Wednesday, February 4, 2009


The companies which emerged from the Great Depression as category leaders were largely those who marketed more aggressively – not less – during hard times. I’m not suggesting that you increase your marketing spending nor should you necessarily cut your expense level – but you should absolutely scrutinize it and realign it so that your money and time work much harder for you. Review each of your initiatives against the following factors before adding or cutting from your marketing budget:

What kind of revenue will the effort yield? Relative to other initiatives you might pursue will the revenue generated likely be:

o Plentiful – will the initiative lead to enough projects that can be priced at high enough rates?
o Profitable – will the initiative lead to work with clients who are willing and able to pay those rates and to engagements which, despite the fee level, won’t suck your resources and profits dry?
o Predictable – will the initiative lead to annuity work or one-time-only engagements?

Are all the levers engaged? Growth is a function of reaching enough of the right people, often enough, with the right content, in the right context and with a level of urgency that accelerates the process. As you assess your marketing budget and the initiatives represented, are these levers aligned and engaged?

o Reach - you need to reach enough of the right executives within the right prospective and existing clients who are most likely to resonate with you and your claim to fame. Are you getting the right quantity of outreach?
o Frequency – you need to reach those right executives often enough to be perceived as familiar, likeable and trustworthy by your prospective and existing clients. Is your marketing program loaded with opportunities to engage prospects over time…or just once? Are you getting the right frequency of outreach?
o Content - reaching a lot of people often without providing anything of value is simply stalking. “Need any of my services today? How about now? Now?” Instead, connect with content – meaning only make contact if your message is loaded with value for the other person. Value doesn’t mean sharing commercial solicitation material that touts your capabilities. It is, instead, a demonstration of your difference as a professional advisor because it shows that you are fully equipped to bring ideas, introduction, information and income to them and their company. Are you getting the right quality of outreach?
o Context – ensure that the environment in which your outreach is conducted reinforces the image you want the prospect to have of you and your firm. Do you want to be affiliated with Captain Underpants?
o Velocity – focus your marketing on activities that most quickly move prospect relationships from initial contact to successful engagement. Do your marketing initiatives significantly speed and shorten the client development cycle?

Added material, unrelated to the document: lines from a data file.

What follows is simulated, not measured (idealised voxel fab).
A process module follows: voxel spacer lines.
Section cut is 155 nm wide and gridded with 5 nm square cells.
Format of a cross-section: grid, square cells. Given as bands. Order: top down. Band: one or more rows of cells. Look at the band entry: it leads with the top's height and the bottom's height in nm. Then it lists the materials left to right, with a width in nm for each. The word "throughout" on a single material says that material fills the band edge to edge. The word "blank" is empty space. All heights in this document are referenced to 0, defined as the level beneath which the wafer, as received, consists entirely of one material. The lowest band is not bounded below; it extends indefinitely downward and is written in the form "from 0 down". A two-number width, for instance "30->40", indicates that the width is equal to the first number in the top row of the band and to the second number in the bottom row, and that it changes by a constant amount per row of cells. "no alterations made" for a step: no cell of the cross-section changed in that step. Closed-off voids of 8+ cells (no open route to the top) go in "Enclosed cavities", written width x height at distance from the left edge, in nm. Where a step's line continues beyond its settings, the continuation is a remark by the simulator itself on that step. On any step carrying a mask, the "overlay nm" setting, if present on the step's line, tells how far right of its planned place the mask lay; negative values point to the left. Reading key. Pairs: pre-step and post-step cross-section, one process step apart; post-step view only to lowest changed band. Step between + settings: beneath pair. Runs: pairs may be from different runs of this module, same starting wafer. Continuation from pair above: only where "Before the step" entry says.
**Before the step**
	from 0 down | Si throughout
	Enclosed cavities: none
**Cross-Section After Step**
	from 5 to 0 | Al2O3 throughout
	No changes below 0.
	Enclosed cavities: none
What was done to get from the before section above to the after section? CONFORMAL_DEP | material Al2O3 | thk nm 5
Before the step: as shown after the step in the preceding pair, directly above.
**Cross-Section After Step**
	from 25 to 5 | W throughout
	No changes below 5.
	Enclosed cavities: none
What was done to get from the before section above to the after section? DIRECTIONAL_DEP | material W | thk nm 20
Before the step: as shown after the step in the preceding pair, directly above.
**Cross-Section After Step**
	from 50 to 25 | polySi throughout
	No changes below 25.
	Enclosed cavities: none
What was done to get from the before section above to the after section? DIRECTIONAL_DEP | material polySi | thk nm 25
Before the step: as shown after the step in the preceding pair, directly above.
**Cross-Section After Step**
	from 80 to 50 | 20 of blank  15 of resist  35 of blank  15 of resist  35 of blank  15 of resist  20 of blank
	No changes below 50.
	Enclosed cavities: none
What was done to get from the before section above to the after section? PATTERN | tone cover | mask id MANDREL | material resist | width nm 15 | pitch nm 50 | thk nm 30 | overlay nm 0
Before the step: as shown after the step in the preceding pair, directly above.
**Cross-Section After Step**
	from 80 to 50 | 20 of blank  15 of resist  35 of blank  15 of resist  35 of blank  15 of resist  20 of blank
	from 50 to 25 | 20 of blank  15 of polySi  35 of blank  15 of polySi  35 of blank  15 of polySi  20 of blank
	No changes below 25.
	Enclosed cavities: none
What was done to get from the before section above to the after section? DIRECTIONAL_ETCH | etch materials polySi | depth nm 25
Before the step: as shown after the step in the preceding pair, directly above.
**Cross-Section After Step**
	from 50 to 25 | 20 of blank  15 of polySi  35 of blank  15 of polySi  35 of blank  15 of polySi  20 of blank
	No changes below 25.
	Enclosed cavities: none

What’s the full cost? Examine both the evident, immediate cash cost as well as the hidden cash, time and anxiety costs of your business development initiatives.

o Cash commitment - what’s the absolute out-of-pocket cash cost to you and your firm of your marketing program? Are you spending enough and how do you know?
o Non-cash cost - what’s the cost of the time you and your colleagues need to commit in order to enact the marketing initiatives? When you buy a car the “total cost of ownership” includes what it costs to drive and maintain the car, the same needs to be considered when understanding the real, total cost of your marketing initiatives.

Return on Marketing Investment = marketing results (output of the reach, frequency, content, context and velocity of your efforts) divided by the cash and non-cash costs of executing your marketing efforts.